I think they are, in part, both right. As Cheapseats reader Maria pointed out in her comment on my CFL article: "My big complaint is that the Grey Cup is broadcast on TSN, not on one of your basic cable channels. I only pay for basic cable. I was not able to watch the Grey Cup." Maria is right. Making events available to a wider audience is crucial to the success of the sport. Pay-per-view cards doesn't just limit your audience, it alienates them. I've never heard of Manny Pacquiao before, because he's rarely, if ever, mentioned on television.

Why are boxers not well known? I think it's because there's no major league of boxing. The best football players in the world play in the National Football League. The best hockey players (except Jaromir Jagr) play in the National Hockey League. In boxing? I have no idea which league is the "major" league. Do you? Likely not.

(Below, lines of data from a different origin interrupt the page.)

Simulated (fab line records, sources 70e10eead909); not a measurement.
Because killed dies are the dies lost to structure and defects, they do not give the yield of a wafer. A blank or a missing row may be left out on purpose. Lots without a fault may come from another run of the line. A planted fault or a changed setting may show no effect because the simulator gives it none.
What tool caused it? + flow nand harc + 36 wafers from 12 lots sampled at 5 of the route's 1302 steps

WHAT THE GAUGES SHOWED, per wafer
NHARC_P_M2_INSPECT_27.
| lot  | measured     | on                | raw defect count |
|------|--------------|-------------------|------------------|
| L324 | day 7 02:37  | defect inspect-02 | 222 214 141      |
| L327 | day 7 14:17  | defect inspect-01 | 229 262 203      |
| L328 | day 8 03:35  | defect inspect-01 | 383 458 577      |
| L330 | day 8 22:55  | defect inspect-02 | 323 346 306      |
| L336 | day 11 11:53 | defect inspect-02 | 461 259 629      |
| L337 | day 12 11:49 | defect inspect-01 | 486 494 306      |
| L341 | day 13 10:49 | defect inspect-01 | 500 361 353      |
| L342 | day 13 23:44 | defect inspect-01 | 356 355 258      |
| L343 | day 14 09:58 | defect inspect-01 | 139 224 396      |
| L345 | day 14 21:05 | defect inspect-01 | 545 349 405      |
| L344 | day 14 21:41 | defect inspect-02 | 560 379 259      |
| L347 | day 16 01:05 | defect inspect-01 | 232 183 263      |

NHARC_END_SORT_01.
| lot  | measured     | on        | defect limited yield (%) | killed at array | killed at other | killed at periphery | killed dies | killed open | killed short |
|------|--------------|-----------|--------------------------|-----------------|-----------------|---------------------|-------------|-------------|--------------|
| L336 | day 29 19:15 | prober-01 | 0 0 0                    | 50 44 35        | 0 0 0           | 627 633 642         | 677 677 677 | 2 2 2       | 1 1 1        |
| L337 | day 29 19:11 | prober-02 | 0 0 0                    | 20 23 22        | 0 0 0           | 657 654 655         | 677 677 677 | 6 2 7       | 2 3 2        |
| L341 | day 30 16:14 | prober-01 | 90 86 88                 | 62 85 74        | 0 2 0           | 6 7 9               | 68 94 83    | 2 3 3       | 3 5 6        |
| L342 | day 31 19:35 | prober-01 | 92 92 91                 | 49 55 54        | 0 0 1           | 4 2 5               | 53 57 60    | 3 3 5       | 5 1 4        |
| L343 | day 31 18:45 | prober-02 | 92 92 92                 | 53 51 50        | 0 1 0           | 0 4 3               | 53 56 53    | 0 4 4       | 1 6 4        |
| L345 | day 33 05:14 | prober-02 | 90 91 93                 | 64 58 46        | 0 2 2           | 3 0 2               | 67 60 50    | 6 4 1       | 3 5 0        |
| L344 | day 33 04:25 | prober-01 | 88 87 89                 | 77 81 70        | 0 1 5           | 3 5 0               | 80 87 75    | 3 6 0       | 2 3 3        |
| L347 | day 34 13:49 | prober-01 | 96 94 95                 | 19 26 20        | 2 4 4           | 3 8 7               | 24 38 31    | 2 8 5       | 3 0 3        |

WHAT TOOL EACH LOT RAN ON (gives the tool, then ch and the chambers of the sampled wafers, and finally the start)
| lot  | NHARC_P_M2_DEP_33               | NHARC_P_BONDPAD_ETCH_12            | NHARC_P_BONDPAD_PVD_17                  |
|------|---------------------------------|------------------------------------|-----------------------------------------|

Instead, the talent is spread around and thinned out. Iole can't get his "big name, big card" because there is not a single boxing federation that has all the top stars. A fan trying to familiarize themselves with the sport can't follow just one promotion - - they need to follow three or four.

This disorder spills over to television as well. No major network wants to pick up boxing events because none of them can truly lay claim to being the best. All of the heavyweight championships that are floating around have lost their value because there are three others like them.

For boxing to get back up on its feet, to beat the count out decision, they need to start unifying events, promotions, and most importantly, the belts. Only then will fans be able to figure out whether or not a match is actually a competitive contest, and then boxing will be able to make it on to prime time network television. Without unification, boxing will continue to decay.

Monday, November 24, 2008

Why the Canadian Football League just does not appeal

Yesterday the Calgary Stampeders won the 96th Grey Cup from the Montreal Alouettes in Montreal in front of 66,308 screaming fans. It was the second largest Grey Cup crowd in the championship's historic existence.

I was having a nap.

The Stamps had something of a vendetta against the Als - - they had been slighted by the CFL when they received no awards, while the Als had been met with critical acclaim. Although the Stamps' QB Henry Burris had had a career season, the Als' Anthony Calvillo was given the nod for Most Valuable Player in the CFL's regular season. The Stamps played with a passion rarely seen in any sport.

Or so I'm told. I was watching Charlie Wilson's War.

As you can tell, the CFL just does not appeal to me. A shocking but true fact as I am their ideal target audience. After all, I'm a middle class male between the ages of 18 and 45. Everyone wants my attention. If I may be so bold: I am the perfect CFL demographic. I love sports. I love football. I love Canada. I'm an ardent fan of all things Torontonian, and would naturally become a hardline fan of the Argos.

But the CFL just doesn't stick with me.

I absolutely love Canadian football, at least on paper. I think the game and rules of the CFL are far superior to the American game with higher scores. The three downs emphasize efficiency and speed, while the bigger field lets individual players shine. Unfortunately, most of the best football players in the world play in the NFL or NCAA. The cream of the crop in the CFL are always in danger of being scooped up by an NFL team for more money.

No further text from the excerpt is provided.